I went by today and it was quite an interesting collection. There were a variety of icons nearly all of which are prints of not very nice quality. They mostly share the same frames which look like a mass produced “carved” wood that tries to look hand made. Script on the icons was in Greek, Russian/Cyrillic, and Arabic. Most of the icons are familiar. In the same style frames there were also a handful of decidedly Latin images. That and the Arabic made me think these might have come from a Maronite community. Later I spoke with the clerk. He said StVdP had received a large packing and these came from that. He said about half of the group had already sold. He said the crate said “Lebanon” on it.

He pointed out that the numbers 9 12 1971 are on a number of them.

I’m curious what anyone might have to say about the E M A H S with the star, and what is written in Arabic, in one case on the back of an icon, in another on the front of the icon.

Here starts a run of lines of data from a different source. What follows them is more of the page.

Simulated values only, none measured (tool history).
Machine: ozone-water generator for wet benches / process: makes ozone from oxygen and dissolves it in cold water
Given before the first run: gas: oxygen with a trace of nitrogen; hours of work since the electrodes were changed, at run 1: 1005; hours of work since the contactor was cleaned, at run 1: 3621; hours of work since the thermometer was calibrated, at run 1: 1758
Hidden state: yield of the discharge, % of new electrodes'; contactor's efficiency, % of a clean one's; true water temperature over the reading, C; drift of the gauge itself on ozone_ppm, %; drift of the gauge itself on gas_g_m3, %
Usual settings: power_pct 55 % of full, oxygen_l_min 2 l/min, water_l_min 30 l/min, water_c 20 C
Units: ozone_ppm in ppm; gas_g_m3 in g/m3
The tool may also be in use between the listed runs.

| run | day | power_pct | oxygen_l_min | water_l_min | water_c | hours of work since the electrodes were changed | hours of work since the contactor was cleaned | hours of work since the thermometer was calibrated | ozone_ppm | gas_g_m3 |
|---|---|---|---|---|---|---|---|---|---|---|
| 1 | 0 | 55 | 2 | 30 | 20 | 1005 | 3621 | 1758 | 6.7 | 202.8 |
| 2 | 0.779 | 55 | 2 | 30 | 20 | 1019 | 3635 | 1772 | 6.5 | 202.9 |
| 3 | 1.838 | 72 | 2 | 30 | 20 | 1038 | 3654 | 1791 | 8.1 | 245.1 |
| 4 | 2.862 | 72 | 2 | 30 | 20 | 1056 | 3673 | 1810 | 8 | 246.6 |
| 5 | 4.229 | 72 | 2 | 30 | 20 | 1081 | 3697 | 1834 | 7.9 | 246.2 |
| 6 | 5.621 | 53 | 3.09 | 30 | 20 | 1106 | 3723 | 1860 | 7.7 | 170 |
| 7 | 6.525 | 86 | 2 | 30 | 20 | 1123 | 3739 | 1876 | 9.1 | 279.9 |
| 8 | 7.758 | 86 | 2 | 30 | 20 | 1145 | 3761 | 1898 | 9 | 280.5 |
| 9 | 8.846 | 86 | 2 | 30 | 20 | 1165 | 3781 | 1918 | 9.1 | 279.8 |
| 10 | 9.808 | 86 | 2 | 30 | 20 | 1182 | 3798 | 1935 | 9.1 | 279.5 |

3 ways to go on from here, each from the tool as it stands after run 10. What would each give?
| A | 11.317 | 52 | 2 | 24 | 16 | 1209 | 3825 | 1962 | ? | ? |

On the sales counter was another grouping of icons mounted on what looked like olive wood. There are also three metal bowls with handles which are “dirty” in the bowl and I am guessing are incensers. There was a candle stick with bits of melted wax along the side of the stick.
 
Arabic is my fourth language and I don’t speak it anywhere close to fluently, but from what I can read on the first two pictures with the Arabic script, it reads: Eliya Jibra’il (or, if you prefer, Elias Gabriel) 12-9-71

On the back, I cannot read that last word (zayarqena? I don’t know)…the diacritics are too scrunched together for my liking. But the rest looks like

تسجل حاملة في كنيستنا نبقي مسؤولين عنه طالما لا ينقطع عن

“Record keeper in our church. We keep him so long as officials (mus’uwleen? I had to look this up on Google… :() do not cut (him?) off from _____” (whatever that last word is)

I don’t know. My Arabic is awful. Haha. Hopefully a real speaker will show up soon.
 
Arabic is my fourth language and I don’t speak it anywhere close to fluently, but from what I can read on the first two pictures with the Arabic script, it reads: Eliya Jibra’il (or, if you prefer, Elias Gabriel) 12-9-71

On the back, I cannot read that last word (zayarqena? I don’t know)…the diacritics are too scrunched together for my liking. But the rest looks like

تسجل حاملة في كنيستنا نبقي مسؤولين عنه طالما لا ينقطع عن

“Record keeper in our church. We keep him so long as officials (mus’uwleen? I had to look this up on Google… :() do not cut (him?) off from _____” (whatever that last word is)

I don’t know. My Arabic is awful. Haha. Hopefully a real speaker will show up soon.
Handwriting is not easy for me, but that last word looks like it could be “zayaritna” (“our visits”)?

FWIW, and just from the look of the items, they really don’t appear to be Maronite at all. More likely Melkite or Greek Orthodox.
 
Most of the icons are familiar. In the same style frames there were also a handful of decidedly Latin images.

I’m curious what anyone might have to say about the E M A H S with the star, and what is written in Arabic, in one case on the back of an icon, in another on the front of the icon.
Some additional photo, of the Latin style images, and a close up of the writing in the metal icon of the Theotokos in the picture already posted.

The other metal is one of 4 sides of a small piece. The Mother of God is on 2 sides and the other two are like this. I think these are Stations of the Cross.

Some of the icons have candle wax spatters which indicates they were in use, not in a bookstore.